Sorry I'm only now getting around to thinking more about this. Been side-tracked by stats stuff. On Fri, Sep 2, 2011 at 10:50 AM, Chris.Barker <Chris.Barker@noaa.gov> wrote:
On 9/2/11 8:22 AM, Derek Homeier wrote:
I agree it would make a very nice addition, and could complement my pre-allocation option for loadtxt - however there I've also been made aware that this approach breaks streamed input etc., so the buffer.resize(…) methods in accumulator would be the better way to go.
I'll read more about this soon. I haven't thought about it, and I didn't realize it was breaking anything.

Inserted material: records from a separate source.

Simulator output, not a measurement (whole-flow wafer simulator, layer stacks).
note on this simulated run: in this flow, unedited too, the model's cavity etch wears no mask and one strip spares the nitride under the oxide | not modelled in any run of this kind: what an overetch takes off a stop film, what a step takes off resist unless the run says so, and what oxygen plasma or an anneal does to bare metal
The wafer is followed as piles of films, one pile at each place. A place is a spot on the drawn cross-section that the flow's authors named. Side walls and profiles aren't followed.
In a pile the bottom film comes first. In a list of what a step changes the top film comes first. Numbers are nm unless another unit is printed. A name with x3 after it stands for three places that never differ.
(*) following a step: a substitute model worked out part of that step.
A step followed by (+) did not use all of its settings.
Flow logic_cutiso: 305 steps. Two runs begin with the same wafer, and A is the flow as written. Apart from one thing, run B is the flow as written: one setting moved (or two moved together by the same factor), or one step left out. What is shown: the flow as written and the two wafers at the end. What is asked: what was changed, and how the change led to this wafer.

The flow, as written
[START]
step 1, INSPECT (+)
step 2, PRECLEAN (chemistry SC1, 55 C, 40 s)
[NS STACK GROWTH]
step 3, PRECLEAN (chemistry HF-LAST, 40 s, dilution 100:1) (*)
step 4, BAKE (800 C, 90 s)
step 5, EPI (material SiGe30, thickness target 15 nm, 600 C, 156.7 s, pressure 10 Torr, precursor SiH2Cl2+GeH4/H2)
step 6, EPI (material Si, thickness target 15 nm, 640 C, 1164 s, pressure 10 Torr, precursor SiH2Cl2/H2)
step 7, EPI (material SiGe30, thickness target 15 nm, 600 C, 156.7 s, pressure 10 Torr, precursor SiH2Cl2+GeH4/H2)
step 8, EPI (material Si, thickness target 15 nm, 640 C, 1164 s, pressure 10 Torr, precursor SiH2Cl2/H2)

Good point, that would be nice.
For load table this is not quite as straightforward, though, because the type auto-detection, strictly done, requires to scan the entire input, because a column full of int could still produce a float in the last row…
hmmm -- it seems you could jsut as well be building the array as you go, and if you hit a change in the imput, re-set and start again.
I hadn't thought of that. Interesting idea. I'm surprised that completely resetting the array could be faster.
In my tests, I'm pretty sure that the time spent file io and string parsing swamp the time it takes to allocate memory and set the values.
In my tests, at least for a medium sized csv file (about 3000 rows by 30 columns), about 10% of the time was determine the types in the first read through and 90% of the time was sticking the data in the array. However, that particular test took more time for reading in because the data was quoted (so converting '"3,25"' to a float took between 1.5x and 2x as long as '3.25') and the datetime conversion is costly. Regardless, that suggests making the data loading faster is more important than avoiding reading through the file twice. I guess that intuition probably breaks if the data doesn't fit until memory, though. But I haven't worked with extremely large data files before, so I'd appreciate refutation/confirmation of my priors.
So there is little cost, and for the common use case, it would be faster and cleaner.
There is a chance, of course, that you might have to re-wind and start over more than once, but I suspect that that is the rare case.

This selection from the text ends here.